By Russell Baillie
What's a nice boy like Dean O'Gorman doing in a film role like this?
Already a 10-year New Zealand screen veteran at the age of 22, O'Gorman makes quite a departure from his usual cheery-chap roles to play tortured wastrel Mark in Garth Maxwell's relationship drama When Love Comes.
Not only does he spend quite a bit of his screen time acting (convincingly, it must be said) very out of it, sex-wise his character sure puts it about a bit.
If they ever see the film, those American fans with Web pages in O'Gorman's honour from his role as sidekick Iolaus in Young Hercules might well be a little shocked by his transformation.

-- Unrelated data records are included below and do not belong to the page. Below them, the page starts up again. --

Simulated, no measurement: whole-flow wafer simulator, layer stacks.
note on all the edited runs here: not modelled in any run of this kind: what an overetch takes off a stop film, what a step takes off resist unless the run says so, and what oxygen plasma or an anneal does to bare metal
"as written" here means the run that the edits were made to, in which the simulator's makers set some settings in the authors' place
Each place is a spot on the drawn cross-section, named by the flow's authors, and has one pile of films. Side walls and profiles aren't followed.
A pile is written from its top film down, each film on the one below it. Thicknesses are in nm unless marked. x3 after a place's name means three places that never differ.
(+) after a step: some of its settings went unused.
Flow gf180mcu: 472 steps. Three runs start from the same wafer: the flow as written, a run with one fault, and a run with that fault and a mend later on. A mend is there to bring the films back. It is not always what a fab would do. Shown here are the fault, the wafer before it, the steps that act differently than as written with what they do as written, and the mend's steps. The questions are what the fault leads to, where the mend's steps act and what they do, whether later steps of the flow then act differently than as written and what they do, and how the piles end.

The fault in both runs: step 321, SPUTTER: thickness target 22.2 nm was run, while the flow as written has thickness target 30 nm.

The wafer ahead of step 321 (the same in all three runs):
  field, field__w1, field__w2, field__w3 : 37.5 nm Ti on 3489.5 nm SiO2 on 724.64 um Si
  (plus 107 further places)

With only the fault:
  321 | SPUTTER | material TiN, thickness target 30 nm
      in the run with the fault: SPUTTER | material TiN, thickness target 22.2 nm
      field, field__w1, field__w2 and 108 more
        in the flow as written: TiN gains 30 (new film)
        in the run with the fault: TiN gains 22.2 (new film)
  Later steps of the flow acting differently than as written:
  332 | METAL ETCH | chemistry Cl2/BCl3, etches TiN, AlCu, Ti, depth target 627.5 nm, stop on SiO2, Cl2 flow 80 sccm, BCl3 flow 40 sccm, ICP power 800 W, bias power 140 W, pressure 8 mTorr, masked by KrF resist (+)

That swerve is one of the reasons he took the edgy role, says the affable O'Gorman, sitting in his agent's Auckland office.
"The film for me was a change in how my career had been going along. It was good for me to try not to get myself typecast."
No, playing a gay character didn't make him pause for thought, though he says it was strange.
"It was weird. There is obviously a part of you that goes, 'It's not what I've experienced, it's not me, it's not part of my life, it is different.' As much as you want to pretend you're a liberal, it still is quite strange."
O'Gorman laughs loudly when it's suggested that at least Simon Prast (playing Mark's main love interest) looks like a good kisser.
"Luckily, I've never been worried about my sexuality and ultimately you have to ask the question, 'Who really cares?' Maybe if you walk into a pub in Dargaville and they've just seen the movie ..." he laughs. "But what is someone going to say?"
Well, they'll probably still say, "There's that guy from Shortland Street," actually.
But his time as Nurse Harry Martin is only part of O'Gorman's list of credits, which began at the age of 12 after being "discovered" by a casting agent during a school speech contest.
After parts in kid-ult series like Raiders of the South Seas, his first feature job was the Kiwi-Canadian teen romance Bonjour Timothy at 17, on to a regular spot on our favourite nightly soap a year later, and then heading to the Xena-Hercules franchise and various telefeatures .
Had the work not kept coming, he might have taken up the place he kept postponing on the AIT graphic design course after finishing at Rangitoto College. But eventually his deferments ran out as this acting gig started to resemble a career.
When Love Comes, which has been orbiting both the international and gay-and-lesbian film festival circuits this year before its local commercial release next week, is some of the toughest work he's done.
"I found playing Mark, although it was challenging, quite stressful. I'm not claiming that I've gone all method about it, but it is something that does require a bit of concentration to play all of those different kinds of emotions."
So, is this the start of no more Mr Nice Guy?
"It's just nice to make a change. While I'd like to make movies that are uplifting, there's always that part of you that goes, 'I want to play the evil guy because it's not me.' So anything that is not me is a challenge, and if I rise to the challenge then I've kind of proved myself."